I ordered the guinea pig, as did two of my partners, John Mirau and Bill Tooke. It was served two different ways, both "al horno" or oven roasted. The restaurant had a large clay oven inside the restaurant in full view and we saw them roasting the various cuy dishes.

I was initially disappointed that our cuy came cut-up into pieces, without the head. I'd seen pictures of the cooked rodent, laying on its back, four feet jutting up into the air and the head still on. It just didn't seem like we were getting the full experience. However, I was happily surprised at how good it was. Bill got the cuy with gnocchi and John and I got it with potatoes. The cuy on both plates were prepared differently and tasted different, but I'm not sure what the differences were. Bill's seemed limited to the legs and thighs, As seen below.

John's and my version seemed to include the legs and thighs, as well as rib meat (what little there was of it). My first thought, in eating it, was prairie chicken. The leg bones seemed just about the same size and thickness as prairie chicken I've eaten. It is moist, like a dark meat, and had a wonderful flavor. I really enjoyed it for it's taste and not just for it's oddity. My potatoes were way too dry and I had to ask for butter, but the guinea pig was not inflicted with the same dryness.


The other unusal dish we had at Incanto was the alpaca. The alpaca is smaller than the domesticated llama and larger than the wild vicuna, which is believed to be the wild ancestor of the alpaca, which was specifically bred for its fiber which is used to make knitted and woven items, much like sheep's wool. Unlike the llama, the alpaca is too small to be used as a pack animal.

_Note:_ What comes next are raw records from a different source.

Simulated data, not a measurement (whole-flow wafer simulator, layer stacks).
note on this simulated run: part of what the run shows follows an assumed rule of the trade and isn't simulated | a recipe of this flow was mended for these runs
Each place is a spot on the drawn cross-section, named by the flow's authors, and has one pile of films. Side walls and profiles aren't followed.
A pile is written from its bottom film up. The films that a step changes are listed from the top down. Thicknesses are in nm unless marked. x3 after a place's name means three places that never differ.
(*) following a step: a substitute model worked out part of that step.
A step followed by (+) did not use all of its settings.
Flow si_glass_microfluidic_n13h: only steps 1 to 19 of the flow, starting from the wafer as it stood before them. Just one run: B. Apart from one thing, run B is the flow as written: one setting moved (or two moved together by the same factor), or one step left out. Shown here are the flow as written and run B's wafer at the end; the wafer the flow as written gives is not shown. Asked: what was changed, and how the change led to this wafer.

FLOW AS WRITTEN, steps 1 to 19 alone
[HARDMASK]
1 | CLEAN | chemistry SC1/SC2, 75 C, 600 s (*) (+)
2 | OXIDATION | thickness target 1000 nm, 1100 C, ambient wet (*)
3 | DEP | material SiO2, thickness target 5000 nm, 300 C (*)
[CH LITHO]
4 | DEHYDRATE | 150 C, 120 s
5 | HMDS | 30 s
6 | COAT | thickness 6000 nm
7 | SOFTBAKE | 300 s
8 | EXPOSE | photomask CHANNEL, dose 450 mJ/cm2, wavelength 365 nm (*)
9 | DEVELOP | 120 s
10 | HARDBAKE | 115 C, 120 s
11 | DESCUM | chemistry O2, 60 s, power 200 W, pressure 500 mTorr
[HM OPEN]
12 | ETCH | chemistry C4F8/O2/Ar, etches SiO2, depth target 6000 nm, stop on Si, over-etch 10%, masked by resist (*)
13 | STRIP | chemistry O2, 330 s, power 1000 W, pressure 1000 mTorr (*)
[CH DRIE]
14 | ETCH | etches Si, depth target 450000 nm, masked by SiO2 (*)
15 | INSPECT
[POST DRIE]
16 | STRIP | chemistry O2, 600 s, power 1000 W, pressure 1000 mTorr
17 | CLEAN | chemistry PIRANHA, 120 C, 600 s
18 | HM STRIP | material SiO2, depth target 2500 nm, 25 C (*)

Judy and Susan Mirau both ordered the alpaca. Judy's dish was described as a "chinotto risotto" with green and black olives and it was grilled perfectly. It was nice and rare inside with a wonderful grilled taste on the outside. Judy described it as one of the best meats she's ever eaten and really loved it.

I did not have a chance to taste Susan's alpaca dish, but it appeared to be grilled similarly, but was served with a pasta and a creamy white sauce.

I was disappointed that we were not able to try cuy again. I did get another chance to eat alpaca, again in Cusco at a different restaurant. It was a disappointment. It was a thin, overcooked slice that had none of the flavor or moistness of the Incanto dish. I would best describe it as a tough piece of flank steak. It just served to highlight for me how wonderfully prepared the Incanto version was and the Incanto version was also a much better cut of meat.